Discouraging... what now?

I apologize for the depressing subject line, but I need some advice on what to do next.

I graduated four years ago in an industrial design program here in Canada. For the first year I was applying to companies that were hiring or offering internships (I didn’t intern during university, big mistake), talking to professionals in the industry, and getting feedback on my portfolio. I took up any job to pay back student loans, and essentially took a break from design in the next year. My father passed away in the following year unexpectedly and it completely devastated me.

Since then I’ve tried to get my life together by taking courses to upgrade certain skillsets i.e. CAD and sketching, and applying to companies that specialize in those skillsets that I would like to improve upon (prototyping, etc.) and I did score a few interviews but they usually blamed the bad economy, the sudden decrease in their company workload, or the fact that I don’t have enough years of experience. Some gave some encouraging advice, but generally I’m having no luck.

At the moment I’m without a job, and the financial stress is starting to creep in. Luckily I have a place to stay and I’m continuing to apply to more places. I don’t have the financial means to relocate, so I’m basically stuck where I am.

Any advice on what I should be doing next?

Thank you very much.

Without knowing more about your professional background, it is really hard to give you any meaningful advice.

We are a community in the ID world and every single designer knows struggle one way or another. There is a lot of support here. So people will tell you to not give up and keep going and to work on your portfolio and skillset. And they are right, you should.
But without seeing your work or knowing within what field of ID you’d like to work, it is really difficult to give you anything but a pat on the back and a generic pep talk.

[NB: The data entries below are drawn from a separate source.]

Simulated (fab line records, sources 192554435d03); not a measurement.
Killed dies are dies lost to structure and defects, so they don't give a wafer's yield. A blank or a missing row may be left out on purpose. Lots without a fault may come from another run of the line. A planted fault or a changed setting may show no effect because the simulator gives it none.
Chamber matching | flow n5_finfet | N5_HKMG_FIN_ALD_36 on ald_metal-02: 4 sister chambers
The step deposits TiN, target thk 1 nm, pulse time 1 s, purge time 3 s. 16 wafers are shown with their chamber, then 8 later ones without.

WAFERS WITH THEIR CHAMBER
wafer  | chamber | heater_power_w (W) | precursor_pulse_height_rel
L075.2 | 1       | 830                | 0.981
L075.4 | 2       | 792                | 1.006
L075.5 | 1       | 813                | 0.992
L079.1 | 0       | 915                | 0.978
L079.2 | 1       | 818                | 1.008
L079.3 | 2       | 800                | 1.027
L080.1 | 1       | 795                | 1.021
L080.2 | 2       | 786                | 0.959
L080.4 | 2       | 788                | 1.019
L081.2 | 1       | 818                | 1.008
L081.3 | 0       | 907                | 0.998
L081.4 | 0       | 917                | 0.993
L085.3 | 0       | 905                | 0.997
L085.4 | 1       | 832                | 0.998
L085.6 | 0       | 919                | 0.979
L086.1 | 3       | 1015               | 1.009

So here is my tip, post your portfolio here and state clearly where you’d like to work. Portfolios geared towards an in-house kitchen tools company will be different than one for a CE consultancy.

Thanks for the tip!

I’ve posted my portfolio in the portfolio section, but I’ll add a link here http://fongdesign.wordpress.com/
and the Core77 portfolio link: Some feedback please

Thanks again!

Send your CV to everyone and follow up intensely. I was just talking to our sales director and he was telling me that is all sales really is. You would be surprised at how many people DON’T do that.

Seeing as your website is down, where are you located?

I’m building a new site, it’s going to take a while. I’ll target more diverse companies instead of the private design firms, maybe 3d printing or drafting companies in the area. In the mean time I’m taking a survival job to pay the bills, I’m in Toronto, Ontario, Canada.

Are you building your own site? Or are you using a template?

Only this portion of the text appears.